Verde Technologies was an aerial photograph firm that used the Streamed Image Transformation Editor (SITE) to process digital framegrabs on Sun 3/160 workstations. Each cost about $40,000.00.
We required about 90 seconds for each step of our calibration process. There were several steps per image, we shot many images each day and promised our clients 24-hour turnaround.
So Scott Lydiard, the company president spent $5,000.00 on a Floating Point Accellerator card, as Sun promised that it doubled the speed of numeric code. It was a full-size VME bus card with a 68881 in the middle. I'm not real clear why it needed that much circuitry as Macs just had a single socket where you could pop in a 68881, much like the 8087 socket on DOS PCs.
So one night I install our new card. To my dismay the calibration time was reducing only to 85 seconds.
Not wanting to lose my job I discovered just that night what a profiler was. It turned out that SITE used getc() to read each pixel of an image, and putc() to write it. This because the "streamed" part was meant for building UNIX pipelines. You know simple tools that only do one thing.
I patched the code to read all the pixels in one read() system call.
"Hey Mike. Our new FPA is AWESOME! Only five seconds to calibrate an image."

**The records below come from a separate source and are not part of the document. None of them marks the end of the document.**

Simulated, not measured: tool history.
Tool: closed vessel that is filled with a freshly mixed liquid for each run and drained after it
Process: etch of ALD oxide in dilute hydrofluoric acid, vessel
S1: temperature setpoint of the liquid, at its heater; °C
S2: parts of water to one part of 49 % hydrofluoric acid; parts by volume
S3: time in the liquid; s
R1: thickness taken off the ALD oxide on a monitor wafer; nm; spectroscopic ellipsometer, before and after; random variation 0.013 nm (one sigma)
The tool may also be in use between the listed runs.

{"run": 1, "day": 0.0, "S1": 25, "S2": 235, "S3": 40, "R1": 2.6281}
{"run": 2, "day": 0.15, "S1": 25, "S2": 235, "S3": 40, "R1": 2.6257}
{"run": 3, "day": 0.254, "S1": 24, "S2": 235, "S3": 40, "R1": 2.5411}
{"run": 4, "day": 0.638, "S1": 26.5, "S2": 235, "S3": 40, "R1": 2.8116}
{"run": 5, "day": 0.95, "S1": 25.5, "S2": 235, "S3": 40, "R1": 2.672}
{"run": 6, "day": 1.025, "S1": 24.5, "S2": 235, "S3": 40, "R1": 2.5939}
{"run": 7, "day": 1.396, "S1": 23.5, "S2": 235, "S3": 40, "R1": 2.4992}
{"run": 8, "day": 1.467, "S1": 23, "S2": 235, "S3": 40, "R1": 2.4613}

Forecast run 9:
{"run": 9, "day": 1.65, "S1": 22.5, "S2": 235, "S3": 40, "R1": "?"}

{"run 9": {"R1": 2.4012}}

"You made a wise purchase, Scott."
Then a few minutes later...
"Mike, could you explain why calibration now takes ten seconds on the workstation that doesn't have an FPA?"
"That's because it really does double the speed of numerical code."
SITE was written by a computer science graduate student. It is for this and many similar reasons that I don't regard a CS degree as being of much use to computer programmers. Mine is in Physics; among other things, Physicists figure out the way things work.